Do any other container projects support user namespaces? I'm curious about what the implementation would look like. Several things change when a user namespace is added to the mix, such as the container not being able to create new device nodes. Would it be possible for unprivileged users to create containers that had network access or is a daemon running as root still necessary?
pflask (which I don't think anyone has heard of) and the latest version of nspawn.
I have heard of pflask. It's been a great resource for learning how containers really work, but I haven't been able to figure out how the user namespace stuff works. A container may have N users, root and a bunch of others, do they all needed to be mapped to users on the host? I just don't know how to manage it. Enlightenment appreciated.
pflask author here (I'm a bit surprised to see it mentioned here really).

To answer your question, no, you don't need to map all the users inside the container to users on the host.

pflask user namespace support is quite limited right now: with the --user option you tell pflask to map the outside user that is running pflask, to the inside user specified by the option. Let's say you run something like:

    $ sudo pflask --user=some_user ...
Since you are running pflask as root (sudo ...), pflask will map the "root" user outside of the container to the "some_user" user inside the container.

The whole point of this feature was the possibility of running pflask as non-root, so you could map a normal user on the host to the root user inside the container and still be able to call mount() (although there are several limitations), so it's only possible to map one user right now, however it shouldn't be difficult to add another option to map additional users (feel free to open a GitHub issue if you need this).

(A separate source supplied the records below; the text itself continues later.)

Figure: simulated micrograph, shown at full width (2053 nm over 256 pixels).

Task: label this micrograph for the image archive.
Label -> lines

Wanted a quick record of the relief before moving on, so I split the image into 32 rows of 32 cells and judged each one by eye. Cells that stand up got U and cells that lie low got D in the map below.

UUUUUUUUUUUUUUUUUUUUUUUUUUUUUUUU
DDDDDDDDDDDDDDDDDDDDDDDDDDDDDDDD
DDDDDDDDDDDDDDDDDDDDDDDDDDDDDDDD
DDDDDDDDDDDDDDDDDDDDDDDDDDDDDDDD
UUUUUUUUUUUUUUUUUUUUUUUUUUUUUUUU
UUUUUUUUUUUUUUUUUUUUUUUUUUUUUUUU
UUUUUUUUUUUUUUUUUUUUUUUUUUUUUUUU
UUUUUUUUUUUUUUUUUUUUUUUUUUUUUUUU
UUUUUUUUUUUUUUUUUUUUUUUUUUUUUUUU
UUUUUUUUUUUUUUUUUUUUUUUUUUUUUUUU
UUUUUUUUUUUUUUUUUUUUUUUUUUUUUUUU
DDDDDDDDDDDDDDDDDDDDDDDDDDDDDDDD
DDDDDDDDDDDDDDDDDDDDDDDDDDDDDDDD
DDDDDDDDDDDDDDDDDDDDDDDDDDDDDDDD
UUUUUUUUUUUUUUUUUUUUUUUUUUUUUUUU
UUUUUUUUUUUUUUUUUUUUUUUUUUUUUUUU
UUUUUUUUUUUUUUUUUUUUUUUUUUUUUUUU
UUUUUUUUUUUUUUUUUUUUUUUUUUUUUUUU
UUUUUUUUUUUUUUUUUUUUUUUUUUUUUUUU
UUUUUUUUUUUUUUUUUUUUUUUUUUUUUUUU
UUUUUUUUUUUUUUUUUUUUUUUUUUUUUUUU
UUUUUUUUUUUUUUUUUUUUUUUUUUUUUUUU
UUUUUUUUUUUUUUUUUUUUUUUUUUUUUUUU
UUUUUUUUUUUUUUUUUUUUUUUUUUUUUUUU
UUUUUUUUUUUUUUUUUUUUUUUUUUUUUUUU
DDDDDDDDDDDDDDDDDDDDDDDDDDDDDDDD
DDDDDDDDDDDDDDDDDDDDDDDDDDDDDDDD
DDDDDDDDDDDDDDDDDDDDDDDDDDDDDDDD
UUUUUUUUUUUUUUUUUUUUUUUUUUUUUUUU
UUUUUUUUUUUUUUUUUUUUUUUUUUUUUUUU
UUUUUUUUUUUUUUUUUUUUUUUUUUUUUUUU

Thanks! I've been writing my own container implementation for the GNU Guix project and your code has been a wonderful reference. Guix allows unprivileged package management, so I was hoping that my container tool could offer unprivileged containers via user namespaces.
There is support in runc https://github.com/opencontainers/runc.git It is still unsupported in docker though
We have implemented user namespace support in runC, which we announced today :) https://runc.io

Integration of user namespaces into the developer-facing tools is ongoing, but there is an design discussion to finish on how to best handling uid mapping without breaking shared volumes.

TLDR: if you want to customize your docker install to support user namespaces today, you should try runC.